Western NC Genealogy Resource Center
for Cherokee County
I'd like to thank Mary Sue Mason, for forwarding a copy of this article. Unfortunately, I no longer have a current email address for her.
"Suit Is Barely Big Enough To Wear, Much Less Live In" By: John Parris (Roaming The Mountains)
SUIT---Yes, there really is a place called Suit.
It is situated on the headwaters of Bearpaw Creed in the rolling hills of Cherokee County 18 miles west of Murphy.
But a stranger traveling this way, unless he paid sharp attention, could pass through Suit and never know it.
For the only identifying sign-and it's quite small - projects over the door of the community's original emporium. It reads "Suit Country Store. Est. 1886."
There's a padlock on the door and the weather- boarded building, painted white and trimmed in red, its windows protected by iron bars, is empty of merchandise. A hand drawn sign in big letters say "CLOSED" and underneath a telephone number and in parenthesis the words "Store for sale."
Across the road stands, the Friendship Baptist Church, established in 1866 as a member of the West Liberty Baptist Association, organized 15 years earlier by the Rev. Humphrey Posey, the leading Baptist minister of his day in Southwestern North Carolina. Earlier, in 1817, Posey became the first Baptist missionary among the Cherokee and three years later helped establish the Baptists' first Cherokee mission above the mouth of Peachtree Creek east of what is now Murphy.
Besides the church, there are less than a dozen houses within sight of the old store building where Johnson Suit began operation a country emporium more than 100 years age.

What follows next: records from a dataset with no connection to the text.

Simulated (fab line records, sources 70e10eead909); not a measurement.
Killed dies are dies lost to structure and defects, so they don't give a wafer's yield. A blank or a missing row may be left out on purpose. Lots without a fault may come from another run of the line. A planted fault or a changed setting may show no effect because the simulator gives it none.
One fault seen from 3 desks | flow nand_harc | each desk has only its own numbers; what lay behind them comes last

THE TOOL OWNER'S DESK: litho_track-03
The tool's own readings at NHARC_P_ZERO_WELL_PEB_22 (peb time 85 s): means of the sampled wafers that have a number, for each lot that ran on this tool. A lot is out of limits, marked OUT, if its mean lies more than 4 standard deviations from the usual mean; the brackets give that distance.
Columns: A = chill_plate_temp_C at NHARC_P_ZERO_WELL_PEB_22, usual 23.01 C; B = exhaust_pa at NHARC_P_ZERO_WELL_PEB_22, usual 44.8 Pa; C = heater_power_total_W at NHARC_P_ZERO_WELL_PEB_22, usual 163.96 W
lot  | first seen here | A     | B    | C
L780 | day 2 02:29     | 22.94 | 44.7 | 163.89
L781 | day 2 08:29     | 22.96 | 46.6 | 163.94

When he petitioned the U.S. Post Office Department for a post office, he proposed that it be named Suit. So it was, and on Feb. 1, 1886, he became Suit's first postmaster and set up the post office in a corner of his store.
Back in those days, postmasters received no salaries. They made even less than the folks who carried the mail on horseback from Murphy. The postmasters were paid only on the number of cancellations.
Between the store and the post office Johnson Suit managed to make out. But in November of 1891 Thomas FR. Starnes became postmaster. Seven months later he turned it over to Isaac N. Taylor. And on March 3, 1894, J.D. Suit became postmaster.
From then until 1928, when Oliver C. Payne was appointed postmaster and became owner of the store . Suit had 15 different postmasters.
Before becoming postmaster at Suit, Payne had been postmaster for 12 years over at Birch on Beech Creek, where he was born and where he had a store.
After 39 years in the postal service, Payne retired and turned the store and the post office over to Henry Truett and a short time later on Jan. 31, 1955, the Suit post office was discontinued and rural delivery began with the mail being handled out of Murphy.
During the time Payne ran the store and the post office, drummers and others from afar were always coming around and making jokes about Suit and another post office six or seven miles north of her named Vests.
One time the post office department sent a new postal inspector into these parts. He rode in here from Vests and the first thing he asked was: " Where's Pants? I've found Suit and Vests."
As far as folks around here know, you never could buy a suit in Suit. And you can't now.
Suit's only commerical emporium now, Hiwassee E-Z Mart, which is just down the road a little piece from the old store building and only opened eight months ago, handles everything but clothing.
"No, we don't carry suits - men's or women's," Rhonda Wood, 18 year old daughter of owners Stanley and Lynda Wood, said the other day. " I guess if you want a suit you'll have to go into Murphy."
She said she hoped we would get a list of all of the Suit postmasters. With the help of U.S. Rep. James McClure Clarke's staff we did. Here are the names and dates of appointment:
Now, as to the place named Vests ---that's another story.
- Johnson Suit, Feb. 1, 1886
- Thomas F. Starnes, Nov. 18, 1891
- Isaac N. Taylor, June 2, 1892
- J.D. Suit, March 3, 1894
- Jeremiah W. Jones, April 3, 1895
- W.H. Hickey, July 25, 1895
- William L. McNabb, July 17, 1896
- William Sparks, Feb.11, 1898
- Minnie Ensley, July 3, 1902
- Lizzie Keasler, Aug. 31, 1906
- Lizzie Johnson, June 20, 1908
- William K. Johnson, Aug. 6, 1914
- David McNabb, Oct. 20, 1915
- Lena Ledford, March 13, 1916
- Lena Blackwell, Sept. 20, 1919
- John R. Mason, Feb. 20, 1920
- Walter N. Anderson, June 30, 1921
- Buster Mason, March 1, 1924
- Setah Wood, Dec. 22, 1925
- Oliver C. Payne, acting postmaster May 21, 1928 Appointed postmaster June 21, 1928, and served until it was discontinued Jan. 31, 1955.